One of the lesser known tax breaks that’s available for small businesses is the Qualified Small Business Stock Exemption. It was originally passed into law in 1993 to encourage small business growth and entrepreneurship. It’s very technical, but if you qualify you can legally avoid getting taxed.

What is Qualified Small Business Stock?

Qualified Small Business Stock (QSBS or Section 1202 Stock) is a type of stock that gets special tax treatment. The tax treatment is special in the sense that you may not have to pay any tax. That’s right, you can legally avoid getting taxed by Uncle Sam! However, anything that the IRS gives you that is a tax break, you need to qualify first.

How do I qualify for QSBS?

In order for your Small Business Stock to qualify as QSBS you will need to follow the following rules:

  • The stock needs to be originally issued from a Domestic C Corporation (S Corps don’t count)
  • The holder of the shares cannot be another C Corporation
  • The shares must have been either purchased by cash, or exchanged for services or property
  • You must have held the stock for over 5 years
  • The Corporation that issued the shares must have had less than $50M in assets at the time you acquired them
  • 80% of the Corporations assets must be used during the 5 year periods in a Qualified Trade or Business

How much tax can I save?

The maximum tax-free gain you could potentially have is $10 Million or 10x the basis of the stock (if you purchased the QSBS). Depending on what year that you purchased QSBS, you get different tax breaks. Here is a breakdown of the tax breaks you can get, based on when you purchased the stock:

Date Stock Issued How much of the gain you pay tax on
8/11/1993 thru 2/17/200950%
2/18/2009 thru 9/27/201025%
9/28/2010 thru today0%
QSBS Exemption Chart

For example, you have stock that was issued in 2012 and sold it in 2021, you could potentially pay zero tax! Keep in mind, the maximum gain that is tax free is $10 million or 10x the basis of the stock, which ever is greater. So if you purchased the stock for $2M, your maximum tax-free gain is $20 million.

What is a Qualified Trade or Business?

A Qualified Trade or Business is almost any type of business. However the IRS excludes certain types of businesses, such as:

  • Personal services business (such as law practices, accounting, architecture, consulting, etc.)
  • Banking, Insurance, Financing, Leasing, or Investing
  • Hotels, Motels, or Restaurants
  • Farming
  • Businesses engaged in depletion (e.g. oil & gas companies)
  • Any business that may be similar to any of the ones listed above

Good news, if you work at a tech company and the business trade doesn’t fall in the list above, there is a chance your stock might be QSBS.

What if I’m an S-Corporation or LLC first?

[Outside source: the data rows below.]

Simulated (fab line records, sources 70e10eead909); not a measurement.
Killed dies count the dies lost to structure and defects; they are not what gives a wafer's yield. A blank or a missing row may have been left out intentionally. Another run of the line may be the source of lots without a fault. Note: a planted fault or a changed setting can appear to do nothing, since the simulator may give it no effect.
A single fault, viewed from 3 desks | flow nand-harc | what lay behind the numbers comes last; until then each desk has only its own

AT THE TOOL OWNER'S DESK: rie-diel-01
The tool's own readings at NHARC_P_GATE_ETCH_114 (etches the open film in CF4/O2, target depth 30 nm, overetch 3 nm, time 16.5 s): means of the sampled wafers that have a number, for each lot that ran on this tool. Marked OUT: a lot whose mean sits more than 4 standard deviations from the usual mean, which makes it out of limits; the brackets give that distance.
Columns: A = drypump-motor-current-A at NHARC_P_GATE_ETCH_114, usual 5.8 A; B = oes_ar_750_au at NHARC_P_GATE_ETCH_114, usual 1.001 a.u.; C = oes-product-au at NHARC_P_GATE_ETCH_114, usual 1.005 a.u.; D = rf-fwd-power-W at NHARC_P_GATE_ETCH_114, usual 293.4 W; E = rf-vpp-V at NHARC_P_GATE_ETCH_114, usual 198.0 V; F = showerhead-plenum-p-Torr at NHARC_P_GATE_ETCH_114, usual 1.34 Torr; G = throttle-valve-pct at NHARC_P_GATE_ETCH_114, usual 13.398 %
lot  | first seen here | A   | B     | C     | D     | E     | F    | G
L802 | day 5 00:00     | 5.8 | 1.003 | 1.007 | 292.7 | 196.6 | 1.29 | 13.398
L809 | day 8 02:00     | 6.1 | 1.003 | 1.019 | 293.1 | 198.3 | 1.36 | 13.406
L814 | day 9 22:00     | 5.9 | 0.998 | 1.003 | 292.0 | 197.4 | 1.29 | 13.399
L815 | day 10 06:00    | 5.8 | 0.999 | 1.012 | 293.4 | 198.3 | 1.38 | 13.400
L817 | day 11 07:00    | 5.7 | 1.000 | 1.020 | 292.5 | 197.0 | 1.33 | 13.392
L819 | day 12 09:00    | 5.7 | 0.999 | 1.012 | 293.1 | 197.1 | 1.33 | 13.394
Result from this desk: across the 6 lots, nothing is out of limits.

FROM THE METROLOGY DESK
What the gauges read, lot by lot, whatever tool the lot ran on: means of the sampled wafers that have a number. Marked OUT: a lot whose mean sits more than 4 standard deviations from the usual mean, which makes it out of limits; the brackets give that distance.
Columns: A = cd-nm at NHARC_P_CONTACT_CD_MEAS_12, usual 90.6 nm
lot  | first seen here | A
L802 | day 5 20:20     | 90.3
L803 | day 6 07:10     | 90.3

As mentioned above, the stock must be issued by a Domestic C Corporation in order for it to count as QSBS, however, if your company is originally an S Corporation or LLC first, and later on becomes a C Corporation, new stock issued may be eligible for QSBS. The S Corporation may also exchange it’s assets as a C Corporation for QSBS, however that’s more complicated.

What if I have stock options?

As mentioned before, you must have held the stock for at lease five (5) years for the stock to qualify as QSBS. Having an option doesn’t count since QSBS has to be a security. The SEC has clearly defined that options are not securities. However, if you exercise the option, you may be able to roll it over to new QSBS through a 1045 rollover.

QSBS 1045 rollover

Similar to a 1031 exchange, you may defer the gain of your QSBS if you roll it over into new QSBS. However, just like a 1031 there are certain rules you will need to follow:

  • The original QSBS must be held for 6 months before it is sold
  • If you rollover only a portion of your QSBS, (less than 100%) a gain will be calculated on a pro-rata basis
  • You must purchase the “new” QSBS within 60 days of selling your original QSBS
  • You must make an election on your tax return that you’re making a 1045 rollover
  • The holding period of the original QSBS is added to the holding period of the “new” QSBS, which is helpful if you have options.

Another great thing about a 1045 rollover is that if you don’t meet the 5 year holding period test, if you’ve held your stock for at least 60 days, you can roll it over to a new QSBS until you meet the 5 year period.

Common Questions regarding QSBS

Q: When does my holding period start if I have options?
A: Your holding period starts on the date you exercise your option, not on your grant date

Q: When does the C Corporation need to have less than $50M in assets for the stock to qualify?
A: The date that you purchased the shares or exercised your options, not on the grant date.

Q: What if the Corporation pivots and less than 80% of the assets start being used in a non-qualified trade or business?
A: The C Corporation must be in a qualified trade or business for the entire 5 year holding period if you want your stock to qualify as QSBS.

Q: Are there any threats to the QSBS?
A: Currently there is talk in Congress to remove the 0% preferential tax treatment. A any new tax laws regarding QSBS gets passed, we will update this page with the most current information.